Lisa Small, Curator of Exhibitions, Brooklyn MuseumKiller Heels: The Art of the High-Heeled Shoe, an exhibition curated by Lisa Small, Curator of Exhibitions at the Brooklyn Museum, examines
The exhibition includes more than 160 historical and contemporary high heels from the 17th century to present.
"the mystique and transformative power of the elevated shoe and its varied connections to fantasy, power, and identity."
In this very insightful conversation, Lisa Small shares with us the process of curating this exhibition.
Exhibition Goal and Thematic Sections
In this exhibition, I wanted people to see the social history of high-heeled and elevated shoes in various centuries. I formed my checklist with the goal of bringing key historical works from different historical moments. For example, 18th century shoes, the Venetian chopines from the 1600s, and the Turkish elevated bath shoes. It all started visually. I was looking at the designs that were attractive to me and I began to think about categories and relationships. Certain themes were very present right away. For instance, one of the themes of the show is Metamorphosis. The idea of metamorphosis in all of what that means, in the sense that when you wear a high-heeled shoe, there is a temporary metamorphosis of the body. It causes shifts in the body. And also how high-heeled shoes have been agents of change and transformation in fairy tales, myths, and in other cultures. So many designs seem to play with this idea of change and transformation. Another theme was Glamour and Fetish. If you do a show of high heels, you have to address how the high heel is probably the most significant sartorial object in the construction of idealized femininity in the 20th century. This section includes a lot of stilettos, and touches on how Hollywood created this image that then women wanted to adapt to.

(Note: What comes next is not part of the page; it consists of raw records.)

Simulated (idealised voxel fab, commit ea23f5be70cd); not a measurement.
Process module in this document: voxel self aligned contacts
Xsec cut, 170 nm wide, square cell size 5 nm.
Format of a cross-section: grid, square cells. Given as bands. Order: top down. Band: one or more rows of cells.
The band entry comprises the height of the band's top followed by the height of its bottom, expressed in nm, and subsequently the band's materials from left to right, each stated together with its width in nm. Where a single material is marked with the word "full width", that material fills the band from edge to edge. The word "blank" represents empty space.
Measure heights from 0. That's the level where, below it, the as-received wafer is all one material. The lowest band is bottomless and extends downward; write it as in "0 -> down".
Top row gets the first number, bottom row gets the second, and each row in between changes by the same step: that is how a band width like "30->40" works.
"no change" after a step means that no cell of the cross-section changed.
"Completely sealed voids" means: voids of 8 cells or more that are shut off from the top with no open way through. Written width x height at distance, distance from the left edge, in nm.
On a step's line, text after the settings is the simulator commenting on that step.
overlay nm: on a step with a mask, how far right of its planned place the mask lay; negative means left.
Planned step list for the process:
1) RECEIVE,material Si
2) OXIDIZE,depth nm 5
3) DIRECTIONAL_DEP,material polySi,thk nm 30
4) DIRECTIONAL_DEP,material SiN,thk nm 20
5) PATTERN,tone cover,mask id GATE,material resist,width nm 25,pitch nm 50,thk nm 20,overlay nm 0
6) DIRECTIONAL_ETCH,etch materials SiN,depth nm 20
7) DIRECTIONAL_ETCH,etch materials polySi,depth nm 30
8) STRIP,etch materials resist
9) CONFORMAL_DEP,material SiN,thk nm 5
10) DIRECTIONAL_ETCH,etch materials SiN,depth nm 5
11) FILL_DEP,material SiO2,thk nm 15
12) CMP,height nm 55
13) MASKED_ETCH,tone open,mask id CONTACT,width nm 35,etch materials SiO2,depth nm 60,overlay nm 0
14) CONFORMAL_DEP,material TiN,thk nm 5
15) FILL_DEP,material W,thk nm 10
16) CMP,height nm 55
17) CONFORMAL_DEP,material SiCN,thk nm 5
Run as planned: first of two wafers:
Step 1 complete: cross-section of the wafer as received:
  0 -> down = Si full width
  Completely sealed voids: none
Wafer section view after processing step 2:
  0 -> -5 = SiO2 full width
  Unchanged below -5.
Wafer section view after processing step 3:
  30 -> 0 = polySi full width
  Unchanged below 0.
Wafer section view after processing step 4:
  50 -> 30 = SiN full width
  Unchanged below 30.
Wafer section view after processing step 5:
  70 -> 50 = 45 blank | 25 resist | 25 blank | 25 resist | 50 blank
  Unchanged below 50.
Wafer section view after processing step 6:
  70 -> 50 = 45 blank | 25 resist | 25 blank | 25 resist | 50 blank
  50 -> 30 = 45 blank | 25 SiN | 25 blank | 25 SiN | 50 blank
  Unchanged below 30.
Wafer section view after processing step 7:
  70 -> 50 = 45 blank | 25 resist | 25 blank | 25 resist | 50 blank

The Social History of the Stiletto
There is no doubt and no argument that the stiletto heel was sort of born out of imagery in men's magazines. High-heeled shoes were always around. There were shoes from late 19th, early 20th century with high heels. Special shoes with super thin high-heels, worn by a small clientele. The high-heeled shoe was very prominent in pornographic imagery and role-play. Although they were always around, before WWII, heels could only be so high. If they were made from stacked wood, for example, they couldn't be very thin because they would break. But there were illustrations in men's magazines showing women in super high skinny heels that didn't really exist in the main stream yet. It was sort of a fantasy. And in WWII, fighter pilots painted images of women on the side of the plane. These women always wore high spiky heels that didn't exist yet in the mainstream. In the post-war period, advances in technology enabled the use of extruded steel in the heel and the true stiletto was made. So, although high heels existed before that, the high stiletto didn't become truly mainstream until the technology caught up with the consumer desire that was already there. Also, like in so many other instances, what begins as transgressive ends up trickling down and being dispersed to popular culture.
Selecting and Acquiring the Works
I was attracted to shoes that were doing something interesting visually and structurally with the heel and I wanted to open it up to not just the stiletto but to all forms of elevated shoes. It was about the height and what the designers do with that space between the ground and the bottom of the foot. So I included stilettos, platforms, and wedges. I was also interested in exploring the idea that, yes, high-heeled shoes are sexy, but there are so many other designs in which the motivation for both the designers who create them and the women who wear them, is not to participate in the notion of what is conventionally sexy or accepted for a high-heeled shoe. So I also included shoes that don't even look like shoes, that were more conceptual or more sculptural in intention. The shoes are on loan to us from the Met, with which the Brooklyn Museum has a collegial relationship because they now have our former costume collection. The Met was very generous not only with the Brooklyn Museum's material but also with lending works from the Costume Institute itself. I also borrowed from the Bata Shoe Museum in Toronto. And there were over 50 different designers who have loaned directly to us.
Creating a Dialogue among the Museum's Collections
The Brooklyn Museum is one of the largest museums in the United States. We have a global, encyclopedic collection. We have always tried to connect our special exhibitions with our permanent collections, and we like to bring out objects that aren't on public view. I went through all our departments and selected 25 objects that spoke to me and I thought they would "speak" to the shoes. We have, for example, a spectacular rococo revival table with beautiful carved gold legs, exhibited with a Miu Miu platform wedge from a few years ago, and a gorgeous shoe from the 1920's that has a heel that also evokes that kind of rococo organic look. The goal was to encourage visitors to think across categories and to make those leaps, whether it is visual or cultural. I think it makes for a much richer experience.
Creating Context with Film Clips and Commissioned Films
High heels have played such an important role in popular culture. I found, for example, some great fashion newsreel clips that were produced in the 1920s and 1930s and I felt that it would be interesting to incorporate some clips to point at how shoes were seen and worn in different eras. We also commissioned six short films about high heels for the exhibition, each of which brings a very different perspective and very different imagery. I think the films and film clips add context to the shoes. Thinking in terms of the exhibition's design, I wanted visitors to have an immersive and dynamic sort of experience and to break the visitor's sense of looking just at one shoe after another.
Killer Heels: The Art of the High-Heeled Shoe is organized by Lisa Small, Curator of Exhibitions, Brooklyn Museum. The exhibition runs through March 1, 2015.